Dishes Are Piling Up Faster Than Ever, But We’ve Never Argued About It Less
Finally, a chore-dividing method that works.
Published Apr 21, 2020 12:00 AM
For the better half of the past year, my boyfriend and I have been trying to level the playing field in the house chores department. Correction: I have been trying to level the playing field. Here’s the thing: I like our home to be tidy at all times. Like, really tidy. I catch myself straightening out books and magazines at a 90-degree angle far too often. I fluff the duvet every time I walk past our bed. I spray and wipe the countertops if I see even just the shadow of a fingerprint. It’s a bit of an obsession. And now that we’re home 24-7, it takes double the effort.
My S.O.’s approach, on the other hand, feels closer to: “Leave it until it’s a mounting pile of doom.” This applies to everything including dishes, laundry, and garbage. He would call it the “I’ll do it in a minute” strategy. But from where I’m sitting, that minute seldom comes. Not unless I shove a load of laundry in his arms and gently nudge him toward the washing machine. Frankly, I don’t want to be that person.
It’s not like we haven’t attempted to solve the problem either. We’ve tried charts, rosters, and methods like “last one out of the bed makes it” and “whoever doesn’t cook, cleans.” It all resulted into having far too many arguments about when plates should be put in the dishwasher (in my opinion: after a meal, not while cooking the next one) and how often trash should be taken out (before you need to double-bag it because it’s gotten so heavy that it will tear halfway through the living room and spill all over the rug).
It all came to a breaking point about two weeks into quarantine. Who knew how quickly dishes can pile up when you’re actually cooking three times a day? Back in our regular lives, we were in and out of the house and barely whisked past the kitchen most mornings and nights. But now that we’re home all the time, we’re trying out new recipes, snacking nonstop, and setting the table with extra linens and candles to stay sane. For the first weeks, our kitchen looked like a tornado tore through it daily.
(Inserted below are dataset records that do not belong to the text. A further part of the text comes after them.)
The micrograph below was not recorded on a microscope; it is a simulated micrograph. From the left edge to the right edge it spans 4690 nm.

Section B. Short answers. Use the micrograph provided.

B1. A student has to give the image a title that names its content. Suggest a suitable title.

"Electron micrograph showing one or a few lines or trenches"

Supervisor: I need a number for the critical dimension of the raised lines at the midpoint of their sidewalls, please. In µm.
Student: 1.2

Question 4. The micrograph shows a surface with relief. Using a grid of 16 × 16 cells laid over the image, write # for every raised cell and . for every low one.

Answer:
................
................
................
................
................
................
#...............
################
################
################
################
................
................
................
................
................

I was at my wit’s end a few days ago when I cooked up a method that actually works: time slots. It’s absurdly easy, too. Here’s how it goes: We both have two “shifts” a day, where we go around the house, tidy up anything that seems out of place, and tackle simple tasks. I get the after-breakfast rush and before-dinner slot. He gets the after-lunch and after-dinner shifts. If, at first glance, it seems a little unfairly distributed, I promise you it’s not.
This works for us specifically because he has the heavier lift in the dish-washing department. Meanwhile, I instinctively tackle other chores like laundry, making the bed, and cleaning the bathrooms (and yes, emptying the dishwasher before there’s a fresh mountain of pots and pans waiting) without feeling like I’m doing most of the work. This lets him off the hook for most things not kitchen sink–related and keeps me from nagging. Best of all: We don’t talk about chores anymore.
These days, our kitchen has never sparkled more. That’s despite us frying meatballs, whipping up spaghetti sauce, and chopping lettuce at an alarming rate. We’ve also never discussed cleaning less. The true test will be if the method withstands our routine when we shift back to our normal lives. I, for one, am crossing my fingers that it does. How are you divvying up chores during quarantine?